Last Saturday, the two UVic teams participated in a practice session with teams from SFU, UBC, and Columbia university. Columbia was first overall with 6 problems solved, and two individuals from UBC also solved 6 to claim second and third.
We had a bit of a rough start as some UVic team members were locked out of the building and arrived late. Also, the top UVic team was missing a member and the other team had one member that had never competed before. The top UVic team solved 5 problems and finished 5th overall, just being edged out by SFU’s top team, that also solved 5 problems. The second UVic team solved 5 problems, but finished 10th overall.
A lot of teams managed to solve 5 problems, as there was 5 reasonably easy and short to code problems, and then 3 hard problems. Of the hard problems, all of the teams to solve 6 solved problem G from this problem set: http://cs.stanford.edu/group/acm/SLPC/problems.pdf
Problem G is identical to problem F, except that there are far more rectangles. You can solve F with a straight-forward N^2 implementation of the standard dynamic programming solution for longest increasing subsequence. However, problem G requires an NlogN solution as there are as many as 100,000 rectangles. There is a known NlogN solution for solving the longest increasing subsequence problem, however, none of the UVic students knew of this algorithm. It may also be possible to implement enough short-cuts in the N^2 solution to drop it down under the time limit.
The two unsolved problems were B and H. B is a geometry problem, where you need to figure out how many balls can fill a fruit bowl given the description of the fruit bowl and a description for how it should be filled.
In problem H, you have to find valid solutions to a 2x2x2 rubik cube. You are given an initial configuration and you can apply 3 different spins a number of times to try to get all sides to have a single color.

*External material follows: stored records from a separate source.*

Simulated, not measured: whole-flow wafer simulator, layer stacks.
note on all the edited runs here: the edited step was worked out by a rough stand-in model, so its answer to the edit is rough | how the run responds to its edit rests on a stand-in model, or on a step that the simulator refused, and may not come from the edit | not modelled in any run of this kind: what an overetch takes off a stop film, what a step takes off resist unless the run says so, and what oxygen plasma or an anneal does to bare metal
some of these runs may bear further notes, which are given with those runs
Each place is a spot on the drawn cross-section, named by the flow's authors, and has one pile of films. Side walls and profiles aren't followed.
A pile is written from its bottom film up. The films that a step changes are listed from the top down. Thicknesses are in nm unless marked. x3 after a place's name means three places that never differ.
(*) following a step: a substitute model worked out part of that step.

I’m not really sure how H can be solved within a standard 2 or 5 second time limit without breaking the standard memory constraints for a problem. It’s possible to solve the problem using a bounded breadth first search algorithm, with efficient implementations of the spins and storing seen states, but this is still slow without relying on significant amounts of memory. It’s also possible to pack the cube state into two integer values rather than a 6×8 char array to cut down on memory, but then extra processing time has to be spent on packing and unpacking the values for applying the spins.
The teams are competing this weekend in the Alberta Collegiate Programming Competition. There will be a lot of teams from Canada and the US competing, so it should give us a good chance to see how we will fair at regionals.
Finally, I am speaking today at a computer science event for undergraduates to try to generate more interest in the ACM ICPC contest.